In [1]:
import pandas as pd
import numpy as np
from fuzzywuzzy import fuzz

## Hulu Merge

#### Goals:

- Merge Hulu tv shows with IMDB ID


## 1. Import imdb and hulu data

In [2]:
imdb = pd.read_pickle("../Data/imdb_tv_all.pkl")

hulu = pd.read_csv("Data_Hulu_Disney/hulu_shows.csv")

We will look at how many titles we have using the shape function, which will return a tuple indicating number of rows and number of columns.

In [3]:
hulu.shape

(1744, 5)

## 2. Merge dataframes

We will start by merging on title and year in order to get the right IMDB ID (tconst) because there might be some remakes.
We will do this by using a left join in order to keep all the original hulu titles.

In [4]:
hulu_genres = hulu.merge(imdb, left_on=["show", "year"], right_on=["originalTitle", "startYear"], how="left")

From the new merged data frame, we will get a new data frame called hulu_missing1 to get the missing titles that didn't find a match.

In [5]:
hulu_missing1 = hulu_genres[hulu_genres["tconst"].isna()].reset_index(drop=True)[["show", "year", "rating"
                                                                                           , "imdb", "rotten_tomatoes"]]

In [6]:
hulu_missing1.shape

(526, 5)

We are missing 526 titles from 1744 in total.

We will now merge but now using primaryTitle instead of originalTitle, since some of the titles might be in their original language.

In [7]:
hulu_missing1 = hulu_missing1.merge(imdb, left_on=["show", "year"], right_on=["primaryTitle", "startYear"], how="left")
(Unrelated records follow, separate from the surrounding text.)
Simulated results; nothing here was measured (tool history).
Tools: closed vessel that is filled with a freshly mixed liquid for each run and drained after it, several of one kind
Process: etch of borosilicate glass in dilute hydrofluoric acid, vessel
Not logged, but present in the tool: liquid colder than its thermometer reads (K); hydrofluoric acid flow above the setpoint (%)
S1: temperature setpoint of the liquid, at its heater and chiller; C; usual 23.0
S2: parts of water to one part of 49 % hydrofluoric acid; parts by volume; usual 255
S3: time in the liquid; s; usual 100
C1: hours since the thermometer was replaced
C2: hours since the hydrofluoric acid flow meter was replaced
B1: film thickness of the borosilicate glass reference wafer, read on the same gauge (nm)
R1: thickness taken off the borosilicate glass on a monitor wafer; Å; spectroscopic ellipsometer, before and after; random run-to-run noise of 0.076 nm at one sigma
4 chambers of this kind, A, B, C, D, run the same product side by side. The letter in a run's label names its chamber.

We will create another data frame for those titles who weren't matched.

In [8]:
hulu_missing2 = hulu_missing1[hulu_missing1["tconst"].isna()].reset_index(drop=True)[["show", "year", "rating"
                                                                                               , "imdb", "rotten_tomatoes"]]

In [9]:
hulu_missing2.shape

(416, 5)

We are now missing 416 titles. Since we don't have something else to relate to in this dataframe, we will now import the other data frame from the IMDB data base which includes all different titles created for a single one and the IMDB ID (titleID).

In [10]:
title_regions = pd.read_csv("C:/Users/Admin/Documents/ironhack/title.akas.tsv.gz", sep="\t", low_memory=False)

In [11]:
title_regions.head()

Unnamed: 0,titleId,ordering,title,region,language,types,attributes,isOriginalTitle
0,tt0000001,1,Карменсіта,UA,\N,imdbDisplay,\N,0
1,tt0000001,2,Carmencita,DE,\N,\N,literal title,0
2,tt0000001,3,Carmencita - spanyol tánc,HU,\N,imdbDisplay,\N,0
3,tt0000001,4,Καρμενσίτα,GR,\N,imdbDisplay,\N,0
4,tt0000001,5,Карменсита,RU,\N,imdbDisplay,\N,0


We will do the merge of the missing titles with the new title_regions data frame by title name.

In [12]:
hulu_missing2 = hulu_missing2.merge(title_regions, left_on=["show"], right_on=["title"], how="left")

In [13]:
hulu_missing3 = hulu_missing2[hulu_missing2["titleId"].isna()].reset_index(drop=True)[["show", "year", "rating"
                                                                                                , "imdb", "rotten_tomatoes"]]

In [14]:
hulu_missing3.shape

(219, 5)

Now we are just missing 219 titles. We will now try to find the missing title IDs with fuzzy wuzzy.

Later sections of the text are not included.